Urgent advice please

Hello
I hope this is ok to ask here.
In Spain at the moment, have just put an offer on a house in the Llíria area and the estate agent is asking for 5000 euro as a reservation fee which apparently is to go direct to the seller.
Is this normal, everything I have read says any money at this stage should be held be either the estate agent or a lawyer.
Perhaps I am wrong and it is ok. I'm just being cautious.
Many thanks
Dave

I have no idea why you would think trusting the agent or a lawyer is any safer than trusting the owner you are buying the property from.   He/she might be less likely to disappear with your money    So long as you take reasonable care

I assume you are aware that in spain when one signs the compraventa you are usually tied to completing the transaction.  If he buyer pulls out they will normally forfeit the deposit, if the seller pulls out they will normally be required to refund the deposit and a like sum.

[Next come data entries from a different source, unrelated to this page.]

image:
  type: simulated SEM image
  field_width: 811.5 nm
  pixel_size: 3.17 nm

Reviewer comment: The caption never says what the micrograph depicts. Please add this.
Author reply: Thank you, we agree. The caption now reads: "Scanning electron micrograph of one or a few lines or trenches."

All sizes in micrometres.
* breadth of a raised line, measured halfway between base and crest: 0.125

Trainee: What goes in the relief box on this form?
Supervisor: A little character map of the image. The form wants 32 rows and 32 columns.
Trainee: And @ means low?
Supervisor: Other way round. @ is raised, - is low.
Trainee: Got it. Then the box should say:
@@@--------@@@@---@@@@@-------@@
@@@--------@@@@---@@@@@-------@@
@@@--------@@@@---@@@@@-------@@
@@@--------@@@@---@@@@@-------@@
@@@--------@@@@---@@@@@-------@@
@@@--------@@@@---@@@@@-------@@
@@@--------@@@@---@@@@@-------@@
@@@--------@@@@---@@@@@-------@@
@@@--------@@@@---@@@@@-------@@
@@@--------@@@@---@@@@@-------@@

Having bought and sold several times, when no agent nor lawyer has been involved , I have experience of deposits  being paid directly to the seller.  Never had a problem

Hello Dave and welcome to expat.com

This subject has been widely covered everywhere with more opinions and advice than you can shake a stick to. Applying laws and rules in Spain can be very willy nilly even by lawyers.

Your refundable deposit needs to be held in a secure account where it can only be released to the seller on satisfactory completion. Sometimes called depósito en garantía. This can be arranged through your lawyer. It is also advisable to arrange the deposit contract through your lawyer and not the estate agent.

Never pay a deposit to the estate agent, if they go bankrupt or do runner that's your deposit gone forever. I have never heard of a deposit being paid direct to a vendor, that's a new one on me. Just remember at the time of deposit you have bought and own nothing.

If they have accepted your offer already and you have it in writing(preferably) then this fee is a not necessary legally speaking, despite what they will tell you.
It is however a too common practice here in Spain and to be fair if you do things correctly it really should not be a problem but your independent lawyer should be the one who will organise that for you.

JB80 wrote:

If they have accepted your offer already and you have it in writing(preferably) then this fee is a not necessary legally speaking, despite what they will tell you.


When I have been selling there is no way I would have signed a compraventa without having been paid a non returnable  deposit.   

JB.   It is not a  Fee bit a deposit

  Doing so would have meant there would have been no incentive, at any time, to discourage the prospective buyer pulling out and leaving me without a sale. 

That is one thing which is much better in spain than in U.K.

In 35 years in spain I have never known of a no deposit compraventa, and I have reasonable experience of buying and selling both personally and helping family and friends

A compraventa is not a reservation fee that one pays to essentially take the house off of the market which is what the OP is talking about.
The reservation fee is a nonsense one and when challenged on it every agent we dealt with backed down but still said they would continue showing the property, fair enough because the law states you can not sell it to someone else once the initial contract has been made, and in Spain that counts as soon as the offer has been accepted, whether it be verbally, by text and preferably in an email.

And yes any deposits made are to be entirely returnable under the terms of the actual compraventa and should not to be held in the sellers account or an agents.
It should also be written by your lawyer/gestor/yourself/dog or whoever and never sign the first one an agent will give you. The compraventa and deposit should be paid as soon as possible to cement the money aspect but it should never be signed without the appropriate legal checks or property specific terms mentioned.
A buyer should have a good idea of what problems may arise as you should at least have a copy of the nota/copia simple before even submitting your offer. Banks will require it before you even know how much they will lend it, so can't make an offer until you know the total you have available.

The incentive here is the law.

A deposit is not compulsory, it is just a made up procedure by estate agents and lawyers to suite their own agenda and financially protect their own interest. In the current desperate housing market of Spain it is obsolete, the buyer is currently the dictator of terms not the distressed seller.